Stock Market Analysis

Thursday, November 10, 2011

Dow Caught In A "Wedge" Once Again

The Dow gained 112 points today on better than expected economic data.

US market celebrated a much better than expected Jobless Claims and Consumer Comfort Index, getting off to a strong start, beat short term profit taking in the morning session to close higher. Jobless Claims unexpectedly made its lowest level since April, dropping to 390K from last week's revised number of 400K. Investors cheered to the news and reallocated strongly back from bonds as bond yields rose significantly across the board. However, general trader's sentiment still seems slightly negative as there was obviously short term selling into the strength and total equities put call ratio persisted above par in favor of put options trading. An above par total equities put call ratio always tells me that the market is still generally uncertain or bearish and can expect to meet all kinds of resistance, which we have witnessed so far. The US market is also caught in a wedge between bad news from Europe and good news on the economic data front with every positive data giving rise to a positive day and then something in Europe taking all that gains away soon. Indeed, until the European issue reaches a firm resolution, the market will not find a committed direction.
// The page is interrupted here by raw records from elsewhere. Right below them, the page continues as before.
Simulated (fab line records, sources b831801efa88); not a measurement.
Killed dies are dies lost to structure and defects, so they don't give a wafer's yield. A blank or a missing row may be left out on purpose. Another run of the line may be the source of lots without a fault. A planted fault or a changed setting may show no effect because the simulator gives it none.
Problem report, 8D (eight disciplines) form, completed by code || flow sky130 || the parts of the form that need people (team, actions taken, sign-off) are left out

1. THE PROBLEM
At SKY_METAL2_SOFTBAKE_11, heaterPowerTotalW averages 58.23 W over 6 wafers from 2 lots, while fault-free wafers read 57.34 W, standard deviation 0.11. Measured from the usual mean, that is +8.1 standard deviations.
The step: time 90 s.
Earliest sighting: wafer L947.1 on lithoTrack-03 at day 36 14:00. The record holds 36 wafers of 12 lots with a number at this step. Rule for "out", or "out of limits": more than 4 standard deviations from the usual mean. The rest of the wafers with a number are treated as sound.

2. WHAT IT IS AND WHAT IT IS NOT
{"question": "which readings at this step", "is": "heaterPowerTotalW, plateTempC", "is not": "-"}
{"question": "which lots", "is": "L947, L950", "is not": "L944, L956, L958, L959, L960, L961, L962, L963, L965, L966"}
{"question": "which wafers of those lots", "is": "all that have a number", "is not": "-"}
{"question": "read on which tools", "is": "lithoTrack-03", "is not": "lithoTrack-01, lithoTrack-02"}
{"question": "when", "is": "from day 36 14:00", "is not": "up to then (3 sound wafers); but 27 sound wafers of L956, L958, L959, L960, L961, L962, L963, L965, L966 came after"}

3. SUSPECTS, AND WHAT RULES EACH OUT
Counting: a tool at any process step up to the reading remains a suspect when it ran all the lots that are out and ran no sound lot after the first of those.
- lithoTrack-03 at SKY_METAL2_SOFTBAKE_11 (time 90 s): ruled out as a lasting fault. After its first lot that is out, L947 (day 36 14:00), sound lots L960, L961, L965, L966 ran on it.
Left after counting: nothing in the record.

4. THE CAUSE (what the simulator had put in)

Indeed, the Dow is literally caught in a "Wedge" formation right now. A Wedge formation is created when prices go sideways in a narrowing channel. The Dow is clearly caught in a wedge between the rising 30DMA and the 12,000 points level right now. Such formations suggest uncertainty in the market which we all know comes largely from the European side. However, the good thing is that such a "Wedge" or "Pennant" formation occurring along a rising price trend usually breaks out in the direction of its previous trend, which is upwards in this case, when the uncertainties get resolved. As long as the 30DMA level holds up, the short term bull trend isn't in much of a danger.

For now, the Dow remains in a short term bull trend, intermediate neutral trend and primary bull trend.